Regional Carriers' Day of Reckoning With Oil Prices Likely, Buy When?

Oil, plain and simple, drives the world's economy.

Oil prices, plain and simple, have been a pain for U.S. airlines.

The price of crude recently surpassed the $65 per barrel mark, and the U.S. commercial airline industry faces likely losses of $5 billion this year. At least one and perhaps two legacy carriers will file for Chapter 11 bankruptcy protection before Oct. 17.

Although the major regional carriers have been sheltered from the impact of soaring fuel prices due to the provisions of their code-share agreements, the jury is still out if the regional carriers will get stung by the higher prices. Economists tell Regional Aviation News that eventually there will be a day of reckoning for the regional carriers, but there is little consensus when that day will ever come.

"At some point, the majors will have to decide if the subsidy they provide to a regional carrier is worth [it]," said David Swierenga, an economist with AeroEcon.
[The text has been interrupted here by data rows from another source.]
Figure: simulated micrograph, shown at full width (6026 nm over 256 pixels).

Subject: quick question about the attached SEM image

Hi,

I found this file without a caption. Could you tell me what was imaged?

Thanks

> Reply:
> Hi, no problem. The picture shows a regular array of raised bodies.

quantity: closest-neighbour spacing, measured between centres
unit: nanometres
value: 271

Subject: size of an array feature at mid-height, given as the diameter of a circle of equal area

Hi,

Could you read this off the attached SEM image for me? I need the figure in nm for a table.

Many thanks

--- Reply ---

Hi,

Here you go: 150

On the other hand, Ray Neidl, an analyst with Calyon Securities, doesn't believe the guaranteed profit margins contained in the code-share pacts between the legacy carriers and the regional airlines will be reduced much further. "In bankruptcy, we believe the legacy carrier would become more dependent on its regional partners and would not want to destroy their borrowing capability for regional aircraft by lowering guaranteed margins much further," he said.

In the last six months, the industry has seen financially strong regionals invest in legacy carriers in order to ensure they can continue to fly. Republic Airways [RJET], Mesa Air Group [MESA], SkyWest [SKYW] and Trans States have all purchased aircraft to be flown for a bankrupt partner, United Airlines [UALAQ].

The Economy

Business and pleasure travel is expected to pick up pace in the next six months compared to last year, said Nigel Gault, an economist at Global Insight that specializes in the travel industry.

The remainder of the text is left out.